In a number of landmark judgments, our Supreme Court has quoted the Encyclopedia Britannica on the social goals of modern city planning: orderly arrangement of areas: residential, business, industrial, etc; efficient system of circulation/transport; optimum standards: plot size, sunlight, green spaces, parking, building spacing; safe, sanitary and comfortable housing; recreation, schools and community services; water supply, sewerage, utilities and public services.

Further, analysing the interests of developers and builders (who some erroneously consider ‘stakeholders’ in the urban development process), Britannica goes on to say: “Zoning and sub-division controls. … It was realised [in the US], after bitter experience with suburban land speculations in the 1920s, that the interest of the owner and developer of raw land is sometimes temporary and purely financial, while the urban community must live with the results for generations afterward.”

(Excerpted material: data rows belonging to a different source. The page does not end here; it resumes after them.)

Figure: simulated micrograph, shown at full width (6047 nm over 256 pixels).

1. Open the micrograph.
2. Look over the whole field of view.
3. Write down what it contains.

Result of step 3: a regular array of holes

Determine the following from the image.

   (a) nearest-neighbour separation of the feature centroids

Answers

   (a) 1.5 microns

A thorn in the side of builders/developers and their government patrons countrywide is the aerodrome-safeguarding requirements of the Civil Aviation Authority (CAA). Within a radius of about 15km of an airport runway, and above an increasing height up to 155 metres (less than 40 stories), no obstruction can be erected. Consequently, proposed buildings within these limits have to obtain NOCs from the CAA before proceeding to other government approvals.

In Karachi, the three aerodromes at Jinnah International, Faisal and Mauripur Air Force bases have thrown a spanner into the works of many ambitious entrepreneurs, e.g., the 47-storey ‘I.T. Tower’ at Civic Centre became unviable in 2008 when the CAA approved only 38 floors.

There are movers and shakers in Pakistan whose plots in Karachi (which they wish to exploit to the maximum) fall within the affected radii of these aerodromes. Last week at a meeting convened at the presidency, CAA officials had to reluctantly insist that, firstly, even government buildings could not override these requirements, and secondly, the NOCs, under International Civil Aviation Organisation rules, could not be issued by the SBCA. If this were done, international flights (the few that remain) would refuse to come to Karachi because of flight hazards.

A seminar in Karachi this past Thursday had a sizable group of architects, engineers, town-planners, environmentalists and concerned citizens recommending to the government that the urban-planning of Sindh’s cities be based on the original architects’ committee’s submissions, be carried out by master-planning experts not by a building control agency, be kept simple and realistic, be done at the local level and not by Islamabad, cater to all residents (especially the ever-increasing over 60 per cent katchi abadi groups) not just the two per cent super-rich, and be provided requisite utilities and physical/social infrastructure in advance.

As remarked one participant, we cannot build castles on dung heaps.